Danielle DiMartino: Why we're at risk in a housing chill
Danielle DiMartino: Why we're at risk in a housing chill 08:16 AM CST on Thursday, March 2, 2006
08:16 AM CST on Thursday, March 2, 2006
The fruits of the housing boom have not benefited all alike.
The Federal Reserve's survey of consumer finances for 2001-04 illustrates how divided the economy is between the haves and have-nots – and how vulnerable we are to a cooling housing market.
The wealthiest 10 percent of Americans experienced a 6.5 percent rise in net worth; the bottom one-fourth of earners actually lost 1.5 percent of their net worth.
As Merrill Lynch aptly put it, "The Fed survey shows that this tide did not lift all boats."
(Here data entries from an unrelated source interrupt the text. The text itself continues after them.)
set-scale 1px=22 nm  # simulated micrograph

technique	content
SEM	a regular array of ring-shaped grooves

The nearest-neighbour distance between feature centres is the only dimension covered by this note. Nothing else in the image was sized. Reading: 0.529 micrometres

As for paychecks, median income across all strata rose by a measly 1.6 percent after inflation, a sharp slowdown from about 10 percent in the prior period surveyed, 1998 to 2001.
Not surprisingly, debt played an integral role in the deep slide.
Mortgage debt
After falling for years, mortgage and other debt as a percentage of total family assets rose to 15 percent in 2004 from 12 percent.
Moreover, fewer saved in the latest period. The Fed survey found 56 percent squirreling away acorns for a rainy day, down from 59 percent three years ago.
Wednesday's report on the savings rate showed that it remains in negative territory, where it's been for seven of the last eight months.
Other data confirm that debt's stress on households is rising.
Moody's Investors Service reported Tuesday that for the first time in three years, auto loan delinquencies have started to rise.
More telling is that serious delinquencies in the home equity sector are up 32 percent over the last year.
Maybe squeezing into that home with a piggyback loan and buying a second SUV despite being upside down on the trade-in were not good ideas after all.
Poor judgment
Such poor judgment calls are common among 35- to 44-year-olds, who experienced the greatest decline in net worth.
Those between 55 and 64 saw the most dramatic increase in net worth. We're talking about the people who were already in a home when the boom began and have counted their winnings in the form of fat capital gains.
Which brings us to a recent Census Bureau study. In the last four years, the age group that's experienced the most pronounced decline in homeownership rates was those between the ages of – you guessed it – 55 and 64.
Could it be that the notion that retirees will keep their homes is fundamentally flawed? (If so, it renders fatally flawed the theory that baby boomers will retain two residences in retirement.)
In sum, the wealthiest of Americans are net sellers of homes and have the most wiggle room on their balance sheets.
The most-stretched households have the least in the way of give.
And those who are selling at the peak and pushing prices downward may be forcing the hands of many who are in no position to give up the roof over their heads.